Moving Forward, Moving in Together and Moving On

Moving Forward, Moving in Together and Moving On

This week we are talking all about motion and moving forward. The concept of forward motion makes the quote “Don’t look back, you’re not going that way” ring true. So how can you move forward after a breakup? Move in together? And move on?

Moving Forward

After going through a breakup the first step is to push the movement forward.

Cheryl: “a lot of people suffer different types of breakups and we have to move forward and move on, that is the biggest challenge for people”

When faced with a breakup and a drastic alteration in lifestyle, the biggest challenge for most is to decide to move forward and to follow through with the actual act of moving on.

Maryse Matta: “Even when you’ve decided to move on, moving on is a process in itself. Moving on can be defined as accepting that a situation has changed and being open and ready to deal with new experiences”

Acceptance and openness to new experiences, environments is a prerequisite for any healing that will occur down the road. Without acceptance and openness, the healing process cannot commence and you will stay in one place, stagnated.

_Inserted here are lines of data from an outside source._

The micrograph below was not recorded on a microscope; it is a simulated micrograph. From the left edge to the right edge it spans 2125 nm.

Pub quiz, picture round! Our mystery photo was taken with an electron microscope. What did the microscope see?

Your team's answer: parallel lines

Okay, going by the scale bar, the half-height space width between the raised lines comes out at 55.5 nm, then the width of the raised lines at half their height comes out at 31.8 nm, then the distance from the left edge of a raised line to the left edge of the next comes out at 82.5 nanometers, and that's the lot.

Lucy Shapiro: “The first part of moving on and moving forward, when you’ve made the decision to move on or your partner has made that decision for you, is to change your physical space. Because when you look around, everything is a reminder. You have to look around what you want to take with you into the future and what you want to leave behind”

Choice is key to the process of moving forward. You have the power to redefine your future and decide what energy you will bring with you. Leaving behind the negative elements, embracing the lessons learnt and filling your future with positive items, be it emotional or physical, will define your new horizons. Moreover, redefining your space when moving forward is highly personal and unique to the individual.

Cheryl: “It was important for me to reclaim my space – slowly moving things around in other areas of the house (…) I stayed in the family home and I stayed with my 3 children”

Lucy: “I needed to just move out. I just needed to remake my life”

Maryse: “The common thing is motion. Be it moving within your own space or completing moving to another space. The key word and operative word is motion: that creates the energy and transformation”

When you make the decision to move forward, you are claiming yourself and allowing for growth to occur.

Dan (Texter): “I think you have to refocus on yourself. What do I really want. Do things you want to do that you haven’t done in a long time. Work on yourself and become a better person. Prepare for the next awesome relationship because you know and love yourself more and that is the key to loving others in the right way”

When moving forward, the most important starting point is with yourself, work on being the best version of you.

Moving In Together

As we age, evolve and grow, the act of moving in with that significant other becomes a bit more complex.

Cheryl: “Moving in with somebody is not the same thing as when you’re in your 20s and you are building a home together. When you’re in your 40s and 50s or older, you’ve got two people who have a life and a lot of things that come with that life”

The more an individual grows in life, the more items one accumulates – physical and emotional. Blending two homes into one requires communication, compromise and compassion.

Lucy: “Everybody has to be willing to give something up and move together. You have to each decide what is important to you and what you have to let go. Just like emotions, you come with a physical package. You have to decide what your priorities are”

We also must be mindful of when the physical and emotional line blurs. There are times when physical items also carry emotional connotations. Deciding to let go of a physical item can serve as a tangible representation of the relinquishment of emotional baggage. Let us consider the example of an ugly lazy boy chair.

Maryse: “That ugly lazy boy chair has a lot more to it then the lazy boy chair. It actually has nothing to do with that lazy boy chair. It’s all a matter of perspective and understanding what lies beneath that”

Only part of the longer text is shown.